Voor Vincent:
Their article makes many references to arbitrage-free pricing and risk-free valuation, quoting many academics in this area. Of course, quoting many names does not make the theory any more appropriate to use. Risk free, or more appropriately, risk-neutral valuation is indeed the foundation of a huge market of derivatives. However, the clue as to why this is not relevant is in the name, 'derivatives'.
Derivatives are products whose value is derived from other assets. A simple example is a forward contract and a more complicated one an option over an asset. Derivatives are valued using risk neutral, or arbitrage free, pricing because it is possible to create a perfectly replicating portfolio that will have the same payoff as the derivative from a portfolio of the underlying asset and cash. This means that no assumptions need to be made about the valuation of the underlying asset. Derivatives are about relative pricing. You wouldn't, for example, use risk-neutral valuation to determine the value of an equity or property.
The theories quoted are powerful but not relevant for valuing pension schemes. A pension benefit is an asset in its own right, not a derivative of another asset.
Wilbrink and Beenen would perhaps like to suggest that pension benefits are a derivative of risk-free investments. Indeed, they quote the example of a member having no risk tolerance and that the pension benefit should be treated as being risk free. They have ignored a big part of what a pension benefit is, though, when making this assertion.

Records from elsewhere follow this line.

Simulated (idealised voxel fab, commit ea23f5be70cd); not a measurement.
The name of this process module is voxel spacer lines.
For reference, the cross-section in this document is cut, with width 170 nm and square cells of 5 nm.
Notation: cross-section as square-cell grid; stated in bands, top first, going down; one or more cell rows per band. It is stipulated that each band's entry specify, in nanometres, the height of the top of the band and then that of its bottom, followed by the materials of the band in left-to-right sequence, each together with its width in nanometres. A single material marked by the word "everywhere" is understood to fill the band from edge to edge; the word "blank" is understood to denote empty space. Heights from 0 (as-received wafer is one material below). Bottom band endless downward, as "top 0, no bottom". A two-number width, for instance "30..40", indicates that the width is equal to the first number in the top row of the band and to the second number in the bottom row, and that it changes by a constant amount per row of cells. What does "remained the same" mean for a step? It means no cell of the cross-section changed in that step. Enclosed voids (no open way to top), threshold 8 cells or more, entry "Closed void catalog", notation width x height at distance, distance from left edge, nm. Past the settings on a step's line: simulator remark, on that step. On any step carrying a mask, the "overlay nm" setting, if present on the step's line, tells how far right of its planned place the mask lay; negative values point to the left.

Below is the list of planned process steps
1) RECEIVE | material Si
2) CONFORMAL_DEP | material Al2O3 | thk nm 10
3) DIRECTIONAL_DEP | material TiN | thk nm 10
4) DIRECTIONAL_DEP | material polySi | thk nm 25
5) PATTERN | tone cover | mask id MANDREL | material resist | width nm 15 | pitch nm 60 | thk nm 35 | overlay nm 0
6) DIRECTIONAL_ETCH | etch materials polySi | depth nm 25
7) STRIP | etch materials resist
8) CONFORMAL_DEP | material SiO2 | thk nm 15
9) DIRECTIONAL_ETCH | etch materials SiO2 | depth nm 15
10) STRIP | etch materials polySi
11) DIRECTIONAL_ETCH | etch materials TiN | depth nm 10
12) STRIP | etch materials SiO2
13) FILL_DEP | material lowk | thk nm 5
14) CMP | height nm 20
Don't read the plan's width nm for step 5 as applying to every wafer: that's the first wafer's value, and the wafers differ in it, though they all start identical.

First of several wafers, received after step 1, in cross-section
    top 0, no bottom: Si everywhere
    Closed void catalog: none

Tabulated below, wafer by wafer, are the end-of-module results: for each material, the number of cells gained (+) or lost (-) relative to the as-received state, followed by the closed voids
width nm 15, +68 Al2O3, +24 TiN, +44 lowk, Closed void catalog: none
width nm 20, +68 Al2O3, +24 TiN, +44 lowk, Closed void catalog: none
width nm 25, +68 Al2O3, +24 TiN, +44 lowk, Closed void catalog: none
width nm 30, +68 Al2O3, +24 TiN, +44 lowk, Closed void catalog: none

However, I couldn't tell you how much above 100% the coverage was, as I don't know what the value of a pension benefit is. There is no market to tell me this, nor would it be desirable to have one. In fact, in the UK, we have specific legislation to prevent it. I could construct models to come up with a 'value' in the same way as I could value a company share or a property. It would only be a model, though, and highly subjective to my personal views. A market price would reflect everyone's view. For these reasons, talking about 'market value' of pension liabilities is a pretty pointless and unnecessary exercise.